Basement Jaxx recordings offer the aural equivalent an over-crowded phone booth in an international train station at rush hour — no space is too small to fill. In a Jaxx recording, a frantic rush of sound, a veritable clash of human voice and churning steel fills your head. If it’s tranquility you want, this isn’t the place.
Felix Burton and Simon Ratcliffe, the duo comprising Basement Jaxx, have wisely recognized the dire straits in which dance music finds itself, and on their new album Kish Kash, wisely take a step outside of the immediate fray. Certainly the new album contains elements of dance, and even includes a couple of pure dance-funk compositions, but a list of contributors headlined by artists as diverse Siouxsie Sioux and Me’shell Ndegeocello suggests broader ideas at work, and for all the typically strident chaos of the sound, it pays off here.
The Jaxx emerged from the Brixton club scene in 1994 and produced a string of underground house hits, such as the superb “Samba Magic”, on their own Atlantic Jaxx label. At the time of their debut album, Remedy (1999), they were hailed as saviors of a dormant house music scene, and were perceived by many as injecting a new vision into a tired genre. In fact, house music did re-emerge strongly over the course of the next few years, but to my mind, the Jaxx had little to do with that re-emergence. Singles from the album, such as “Red Alert” and “Rendez-Vu”, were huge club hits and provided the soundtrack to a European summer, but how definitively one could label them as “house” tracks is something I’d question. At the very least, the house revival was more attributable to the West Coast movement, specifically to such labels and players as Naked Music, Miguel Migs and Om Records. But no matter.
Remedy was a transient pleasure, fun while it lasted, but little of it remained afterwards. The follow-up, Rooty, was actually rootless. The duo continued with highly compressed sounds that attempted to bring a punk sensibility to a genre of music that had become too predictable, too slick and too streamlined. The goal was noble enough, but the execution seemed to lack genuine inspiration. Buxton and Ratcliff had been touring extensively for over a year, and although an attempt to get back to basics with a weekly club night in Brixton was intended to re-establish roots, a certain world-weary fatigue seemed to find its way into the finished product in spite of it’s hyper-kinetic sound.

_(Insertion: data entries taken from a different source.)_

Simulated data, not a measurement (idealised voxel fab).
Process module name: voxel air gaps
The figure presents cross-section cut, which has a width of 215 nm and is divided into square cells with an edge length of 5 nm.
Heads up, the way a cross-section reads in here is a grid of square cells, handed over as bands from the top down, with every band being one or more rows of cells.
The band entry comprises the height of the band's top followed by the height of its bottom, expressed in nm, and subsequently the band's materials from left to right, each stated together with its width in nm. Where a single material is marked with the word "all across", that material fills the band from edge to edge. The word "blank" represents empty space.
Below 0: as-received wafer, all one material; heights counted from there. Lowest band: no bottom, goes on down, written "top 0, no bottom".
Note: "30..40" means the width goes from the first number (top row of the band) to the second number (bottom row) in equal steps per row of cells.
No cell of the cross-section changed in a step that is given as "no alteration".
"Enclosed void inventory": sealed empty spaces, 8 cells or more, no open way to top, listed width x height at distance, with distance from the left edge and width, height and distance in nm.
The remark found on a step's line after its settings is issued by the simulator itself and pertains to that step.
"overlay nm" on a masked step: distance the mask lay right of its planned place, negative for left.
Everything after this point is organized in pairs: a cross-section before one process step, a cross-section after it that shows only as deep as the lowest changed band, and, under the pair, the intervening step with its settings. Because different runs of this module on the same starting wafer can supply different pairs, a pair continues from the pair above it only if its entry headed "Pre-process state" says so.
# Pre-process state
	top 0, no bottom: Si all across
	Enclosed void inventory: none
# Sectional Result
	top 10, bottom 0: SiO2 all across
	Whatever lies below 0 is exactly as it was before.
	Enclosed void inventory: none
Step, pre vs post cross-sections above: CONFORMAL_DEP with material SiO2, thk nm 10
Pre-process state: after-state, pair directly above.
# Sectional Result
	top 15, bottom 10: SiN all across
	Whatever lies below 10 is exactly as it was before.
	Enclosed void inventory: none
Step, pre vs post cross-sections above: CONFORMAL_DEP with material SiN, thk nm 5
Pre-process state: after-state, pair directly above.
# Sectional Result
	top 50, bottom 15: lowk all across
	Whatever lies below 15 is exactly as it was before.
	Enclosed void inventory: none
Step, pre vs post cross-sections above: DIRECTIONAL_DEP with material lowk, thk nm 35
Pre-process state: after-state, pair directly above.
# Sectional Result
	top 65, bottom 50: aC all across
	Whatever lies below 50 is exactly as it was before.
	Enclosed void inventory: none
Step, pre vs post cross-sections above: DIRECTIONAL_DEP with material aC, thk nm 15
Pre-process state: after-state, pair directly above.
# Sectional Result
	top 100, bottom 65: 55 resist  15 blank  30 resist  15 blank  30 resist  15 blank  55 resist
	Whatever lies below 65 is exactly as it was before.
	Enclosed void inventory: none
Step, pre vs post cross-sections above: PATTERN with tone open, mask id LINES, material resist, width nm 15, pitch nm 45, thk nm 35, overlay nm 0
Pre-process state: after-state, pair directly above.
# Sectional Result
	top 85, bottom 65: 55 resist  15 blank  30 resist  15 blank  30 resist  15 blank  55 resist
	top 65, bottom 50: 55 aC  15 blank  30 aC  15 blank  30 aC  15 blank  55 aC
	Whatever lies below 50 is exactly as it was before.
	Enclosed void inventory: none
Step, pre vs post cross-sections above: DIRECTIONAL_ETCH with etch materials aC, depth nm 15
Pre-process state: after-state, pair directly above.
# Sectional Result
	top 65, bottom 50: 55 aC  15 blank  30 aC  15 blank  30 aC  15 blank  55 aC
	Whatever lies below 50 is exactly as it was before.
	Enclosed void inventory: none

The new album maintains that full-press sound, but rather than pure dance music, offers music you can dance to (which is different). “Supersonic” and “Plug It In” both recall “Lovesexy”-era Prince — fun, boisterous and border-line out of control. As with Prince, it sometimes seems that four minutes simply isn’t enough time for the Jaxx to explore and organize potential sound combinations, so that layer upon layer finds itself stuffed into place. When it works (as it often does here), it’s bold and exhilarating.
The title track, “Cish Cash”, tips its hat in the direction of electro-clash, yet does so without turning itself into fashion victim. Siouxsie Sioux, an inspired vocal choice, comes across like Martina Topley-Bird jacked-up (rather than stoned-out), her voice punctuated by the trademark stuttering beats, the “jacked” foreground rhythms from which the duo originally took their name.
In contrast, Me’shell Ndegeocello is likely the sultriest vocalist on the planet, bar none, and so it’s easy to understand why she would be asked to anchor “Right Here’s the Spot”. In truth, it’s one song that would doubtless work best on the dance floor. While it plays well enough outside of that environment, the song’s pace seems a touch too frenetic for Ndegeocello’s naturally languid delivery. Ndegeocello also features on the album closer, “Feels Like Home”, which moves along at something more akin to her usual velocity, and in which she consequently appears more comfortable.
It’s been several years now since Felix Buxton appeared on just about every TV talk show and music program across Europe, “the cat in the knit beanie cap”, talking up the debut album. Quite how or where the new album fits into the contemporary music landscape isn’t clear, but what’s recognizable and of import is that somewhat out of time, Basement Jaxx have produced their best sustained effort so far. Whether it finds a horde of listeners is questionable and almost beside the point. What matters is that they’ve finally made good on their promise, and delivered the record promised by their hype.